Friday, February 24, 2006

Which Car should You Be Driving?

Answer: A diesel-electric hybrid using 100% biodiesel. Unfortunately, I don't know of any diesel-electric hybrid cars on the market, and biodiesel isn't readily available. BAE SYSTEMS does make diesel electric buses for New York City.

Biodiesel Retailer Map
Hybrid Buses

I recently found out UNH has a biodiesel group, and they have a comparison between several different cars. They compare cost per mile (strictly fuel cost), and fossil energy input per mile (again strictly looking at the fuel) for six different cars; a Jetta TDI on biodiesel, a Jetta TDI on petrodiesel, a Jetta 2.0L on regular gasoline, a Toyota Prius Hybrid, a Honda Fuel Cell vehicle (hydrogen), and a Dodge ESX3 diesel hybrid. The diesel hybrid was the cheapest to operate per mile at 3 cents per mile followed by the Prius at 3.5 cents/mile, the Jetta TDI on petrodiesel at 4 cents per mile, the biodiesel Jetta at 4.7 cents/mile, the gas Jetta at 6.2 cents/mile, and last the fuel cell at 19 cents/mile. The price of fuel used for the comparison is outdated, but I don't think the order would change much with updated fuel costs.

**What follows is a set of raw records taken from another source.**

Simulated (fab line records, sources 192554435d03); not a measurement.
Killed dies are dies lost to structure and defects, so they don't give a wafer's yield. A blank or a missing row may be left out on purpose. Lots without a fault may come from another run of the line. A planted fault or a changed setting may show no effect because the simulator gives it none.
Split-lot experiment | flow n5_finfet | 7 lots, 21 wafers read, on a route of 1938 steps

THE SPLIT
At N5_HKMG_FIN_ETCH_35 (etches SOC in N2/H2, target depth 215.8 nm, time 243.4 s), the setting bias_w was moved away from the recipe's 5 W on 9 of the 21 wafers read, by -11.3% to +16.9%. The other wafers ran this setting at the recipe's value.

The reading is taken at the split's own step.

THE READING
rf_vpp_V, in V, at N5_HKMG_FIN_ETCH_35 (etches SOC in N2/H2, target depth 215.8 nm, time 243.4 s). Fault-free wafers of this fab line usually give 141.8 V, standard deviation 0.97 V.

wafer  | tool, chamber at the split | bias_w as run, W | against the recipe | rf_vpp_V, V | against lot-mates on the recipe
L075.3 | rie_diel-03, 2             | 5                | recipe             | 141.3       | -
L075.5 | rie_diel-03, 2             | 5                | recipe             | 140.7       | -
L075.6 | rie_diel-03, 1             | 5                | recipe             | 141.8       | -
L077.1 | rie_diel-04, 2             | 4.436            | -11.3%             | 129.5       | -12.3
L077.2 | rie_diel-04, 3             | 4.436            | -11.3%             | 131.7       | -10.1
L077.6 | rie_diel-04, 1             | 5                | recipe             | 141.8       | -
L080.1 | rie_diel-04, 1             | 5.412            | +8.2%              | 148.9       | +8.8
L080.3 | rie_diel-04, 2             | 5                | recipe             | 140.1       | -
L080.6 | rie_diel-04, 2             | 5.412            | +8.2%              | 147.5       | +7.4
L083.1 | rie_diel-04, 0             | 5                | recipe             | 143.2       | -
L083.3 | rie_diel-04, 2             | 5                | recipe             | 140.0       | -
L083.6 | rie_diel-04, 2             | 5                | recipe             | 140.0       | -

As far as fossil fuel use, the diesel hybrid (using 100% biodiesel of course) was the clear winner again, using only 0.55 BTUs of fossil energy per mile. The runner up was the Jetta TDI on biodiesel at .89, then the fuel cell car at 2.4, the Prius at 3.4, the petrol diesel Jetta at 3.7, and the gas Jetta at 6.0. The energy balance data for biodiesel used in the calculation seems a little optimistic, but biodiesel would be the clear winner regardless - unless the hydrogen for the fuel cell car is obtained from renewable sources. The hydrogen was assumed to come from natural gas.

The UNH Biodiesel group also has a great introductory presentation on biodiesel.

Car Comparison
Biodiesel Presentation
UNH Biodiesel Main Site

4 comments:

Unknown said...

Also, keep in mind that test was done with out-dated TDI technology. VW can not import their high end diesel engines until the US gov't lowers the sulfur content of our diesel gas (supposedly 2007). VW has a concept diesel sports car that gets 100 mi/gallon and can do 0-60 in about 5 seconds. I don't think anyone makes hybrid sports cars.

The diesel hybrid busses in NYC were cool. It's a good application of the technology and at the same time a big surprise as passenger diesel cars cannot be sold new in NY (or MA, CA, VT and either CT or RI).

You can’t honestly expect many fuel efficient diesel cars in the states until the manufacturers are allowed to sell them to our biggest auto markets. Despite this barrier one quarter of all Vdubs sold in the states last year were TDIs. Pretty impressive considering the new Jetta didn’t have a TDI until June / July (and its engine is too sub spec to be offered in Europe on either the mk V golf or jetta) and the new Passat will not have a TDI until fuel quality / emissions regs change.

Also, don’t be surprised if the first passenger diesel hybrid on the market is VW. The Germans love their diesel the high end motors in eurospec Audi, BMW and Mercedes are all diesels.

Unknown said...

Check this out. A concept diesel hybrid with 330 mpg and a target sub 20k price tag. It looks like it came from outer space.

http://www.edmunds.com/insideline/do/News/articleId=108992

Unknown said...

Interstlingly Audi has had a mas production hybrid since 1997, but haven't brought the tech to the States. http://www.audi.com/audi/com/en1/company/company_perspective/Design/studio/q7_hybrid_concept/hybrid_history.html

I hear that we can expect it in the Q7, and the Porsche Cayenne. (I don't know why the Taureg is off that list).

Unknown said...

What do you thin of this method of evaluating hybrid performance. http://www.automotive.tno.nl/VM/EST/publicaties/paper%20EVS-17%20AUDI%20Duo.pdf
If you want a diesel hybrid, you should find a way to import a duo. You can convert it to biodiesesl as easily as a jetta.